A Design For A Simple Streaming Machine

In my spare time, I have returned o working on a new dual stack machine architecture. The design revolves around the idea that serial memory accesses are a core component of most real world computations. The idea is that there is a race track of circular memory where in multiple cores all chase each other around the track. The first process (pace car) lays down a trail of data, and is followed by subsequent processing units which each perform a small task on a subset of the data, carrying data from iteration to iteration on its stack. As long as each process requires a uniform amount of processing time on each piece of data, the lag from the first data acquired to the first result is:

time per job * number of jobs

Assuming we run every process synchronously, we can operate semi-lock free, with only a low energy wait state being enabled to keep each processing unit in step. Clock skew across the chip can result in potential read/write race conditions, but we can account for this with an additional buffer delay:

(Time per job + jitter) * number of jobs

And as long as the cost if the jitter delay is less than the cost of a write lock (say by asserting a signal until the write completes) the allows us to avoid shared state on the write lines. In fact, as the number of cores exceeds a trivial amount, the write assertion lock overhead also introduces it's own jitter and timing correction. We can limit which chips access which data in sequence by restricting cores to be geographically adjacent ( so they can have a direct wire connection between them ) but this makes it harder to allocate cores dynamically, and require additional attention to the routing layout.

That said, we probably want strips of cores which merely operate on data passed core to core via a direct link. Rather than a wake on clock count, these would wake on write assert. Rather the share memory two or more cores would share a common bus in a source -> sink relationship. When the source core asserts a write the sink cores would read the message and perform the relevant operations. These operations could anything the core or a program running on the sink cores can do. The sink cores could then serve as a source for other sinks, or even the original source.

For example, let's suppose our source core is processing incoming requests. It asserts that a new request has arrived on its bus, and the three attached sinks wake: response, auth, and logging. The source then switches to sink mode, waiting for two responses: ack/nack on auth and response. As soon as the source core receives two acks, it responds to the requestor. Should either auth or resp return a nack, then the original source would drop the connection and return to source mode (listening for I/O).
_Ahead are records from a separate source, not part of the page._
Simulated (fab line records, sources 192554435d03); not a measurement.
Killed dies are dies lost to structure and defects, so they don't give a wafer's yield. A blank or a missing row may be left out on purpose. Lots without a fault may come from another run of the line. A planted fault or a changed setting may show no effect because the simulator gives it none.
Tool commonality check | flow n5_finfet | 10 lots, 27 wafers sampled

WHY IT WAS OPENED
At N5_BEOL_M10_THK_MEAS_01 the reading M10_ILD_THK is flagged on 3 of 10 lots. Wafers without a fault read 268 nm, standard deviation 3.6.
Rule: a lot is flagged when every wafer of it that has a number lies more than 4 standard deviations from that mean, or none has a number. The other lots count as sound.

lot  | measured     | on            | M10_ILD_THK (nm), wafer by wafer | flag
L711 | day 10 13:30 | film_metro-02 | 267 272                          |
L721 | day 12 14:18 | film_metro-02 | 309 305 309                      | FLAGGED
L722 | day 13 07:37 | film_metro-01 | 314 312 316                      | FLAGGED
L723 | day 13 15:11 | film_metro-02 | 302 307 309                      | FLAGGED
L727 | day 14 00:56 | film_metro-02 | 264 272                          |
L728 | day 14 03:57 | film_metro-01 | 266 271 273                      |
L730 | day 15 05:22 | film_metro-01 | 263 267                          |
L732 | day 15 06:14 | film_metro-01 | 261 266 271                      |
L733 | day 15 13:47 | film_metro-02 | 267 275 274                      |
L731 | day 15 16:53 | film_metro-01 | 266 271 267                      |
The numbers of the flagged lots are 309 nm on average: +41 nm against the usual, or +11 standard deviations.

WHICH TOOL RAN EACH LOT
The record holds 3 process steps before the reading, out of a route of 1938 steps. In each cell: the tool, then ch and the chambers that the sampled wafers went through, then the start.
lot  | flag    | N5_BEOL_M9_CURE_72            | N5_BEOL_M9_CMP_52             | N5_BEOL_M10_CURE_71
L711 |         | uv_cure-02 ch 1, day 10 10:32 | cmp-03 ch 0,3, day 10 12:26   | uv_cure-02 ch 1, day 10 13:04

As the response and the auth both access different data sets, they can operate purely in parallel. These cores themselves may do no work on their own, but may delegate to other cores, serving only a command and control or marshaling function. The third logging core may be merely spooling off data to long term storage, and merely note the values of the request, it may also listen as a sink to other cores logging any ack/nack sent to the controllers. It's exact role is dependent upon the topology of the network connecting the cores.

This architecture is an application of techniques used in actor model software applied to physical silicon. In many of the real time stream processing systems I have been designing of late, the components of the program have been decomposed to operate in parallel or serially depending upon scaling properties of the individual components. For example, if a process take a long time to complete, such as a machine learning algorithm, but is only dependent upon the input (ie does not requires hysteresis), then the farming out of the job in parallel requires a core to perform as a multiplexer, asserting a signal each payload to distribute to a single sink among many.

Should a process require hysteresis over a subset of the data, then it is likely that the topology will require a core to work as a router, partitioning the inbound stream according to a set of rules. These separate streams are then processed by cores dedicated to the partition. In this way the working sets can be reduced, and garbage input filtered out of the history dependent processes.

With this in mind, each of the CPU designs I am working on are zero-operand instruction set machines, with a heavy focus on I/O. I am experimenting with using register files as circular stacks of various sizes, and directly attaching block RAM to specific cores to provide for local persistence. The idea here is that individual cores would be represented as actors in the programming model, and some actors can access external data, some can store data, and others can output data. By being able to configure multiple topologies by programming the cores, it should be possible to build the software and plug it together like Lego bricks.

I have also begun toying with the idea of designing stripped down cores, which have an even more reduced instruction set that merely perform useful routing functions. While he default design treats every core as a MIMO, it may be easier to model them as SISO with SISO, SIMO, MISO, and MIMO interconnects. This tracks more directly the software analogs, but introduces additional synchronization issues should an application wish to change its topology on the fly. This can also mean that many advanced routing techniques would require more resource utilization and not less, as the bus address logic would be less flexible. The flip side is that many common cases would be optimized and use significantly less power, such as fanout and point to point.

Oddly enough, when it comes to designing these cores, the process of synthesis in Verilog is not the hard part. The Xilinx Spartan6, I am using to prototype, has a fairly hefty synth, compile, deploy cycle. As a result, there is often plenty of time between builds to eyeball the source. I've found Imcan usually catch my mistakes before the bin file is ready. These designs are only a few hundred lines long. The real problems come in with designing the test software.

The correct test software needs to load into each core and the topology configuration changes need to be accounted for. Often it is impossible to distinguish between a routing error and a design flaw, and as such I've found it necessary to add debug signals on pins. When you're debugging a software based messaging system, you can stick your probes on the wires between software components. Hardware on the other hand, the act of putting a probe on he wire often changes the value you are trying to observe. I currently have 8 LEDs I use to track data flow, and override the clock with a hand toggled switch. But this doesn't help when debugging timing glitches and race conditions.

Should these problems be worked through, I foresee a day in the future when I have computing fabric with billions of processors. These processors do little more than objects in current software designs, but operate in vast networks processing unending waves of data. Different regions of the fabric will specialize in different skills, while others will remain general purpose, being imprinted with new behaviors and pressed into service on demand. These computers will be so more massively parallel than commodity hardware I use today, that current wisdom will no longer apply. It will be a fun day.